I can recite and use the definition of the m.l.e as well as derive it for common joint p.d.f's. But I have no idea what the purpose of it is. I tried searching it but even Wikipedia did not explain it well, and uses a lot of esoteric language. What is a real life application of finding the maximum likelihood estimator that is biased and unbiased? Why would a mathematician or statistician care about this?
I am studying from the 5th edition of "Introduction to Mathematical Statistics" by Robert Hogg
In short, MLE is one way of fitting a model to data. This is the real life application, and it is in fact used in a lot of real-life fitting procedures in practice. (For instance, it is one standard way to fit the ARIMA and GARCH time-series models that are popular in practice.)

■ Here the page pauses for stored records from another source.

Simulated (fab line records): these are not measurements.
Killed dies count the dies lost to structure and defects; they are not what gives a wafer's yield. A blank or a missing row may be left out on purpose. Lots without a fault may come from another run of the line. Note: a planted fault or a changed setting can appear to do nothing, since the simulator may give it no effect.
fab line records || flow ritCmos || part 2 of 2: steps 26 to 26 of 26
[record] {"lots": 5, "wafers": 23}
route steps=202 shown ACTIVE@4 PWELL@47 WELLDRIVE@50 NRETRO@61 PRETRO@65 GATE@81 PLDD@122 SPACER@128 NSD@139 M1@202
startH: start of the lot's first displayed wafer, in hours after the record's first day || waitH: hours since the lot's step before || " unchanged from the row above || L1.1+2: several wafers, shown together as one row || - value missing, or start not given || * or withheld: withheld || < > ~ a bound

We assume our data $(x_1,\ldots,x_n)$ comes from a parametric family of distributions $f_{\theta}(x).$ A very typical model is that the data are independent samples from a normal distribution $N(\mu,\sigma^2)$ of unknown mean $\mu$ and variance $\sigma^2.$
The purpose of estimation is to infer what the values of the parameters are from the data. One type of estimation is point estimation where you try and find a values for the parameters that fit the data well and are statistically likely to be correct in some sense. The other type is interval estimation where you find a range of values that the parameters are statistically likely to be in.
MLE is a type of point estimate. You say you understand the definition and how the estimator is typically calculated so I won't go too deep into that. You simply pick the parameters under which your data would be most probable. Hopefully it seems reasonable that this is a good guess for what the value of the parameter would be.
People like the MLE cause it has good properties: in other words the fact that it is a good guess can be mathematically substantiated. For instance, one typical metric a point estimator $\hat \theta(x_1,\ldots, x_n)$ is the mean squared error $$ E((\theta-\hat \theta(X_1,\ldots, X_n))^2),$$ which tells you, in a loose sense, how accurate we should expect our estimator to be. One nice property the MLE has is asymptotic efficiency. This roughly means that for very large samples, the MLE approaches the lowest mean squared error that is theoretically possible.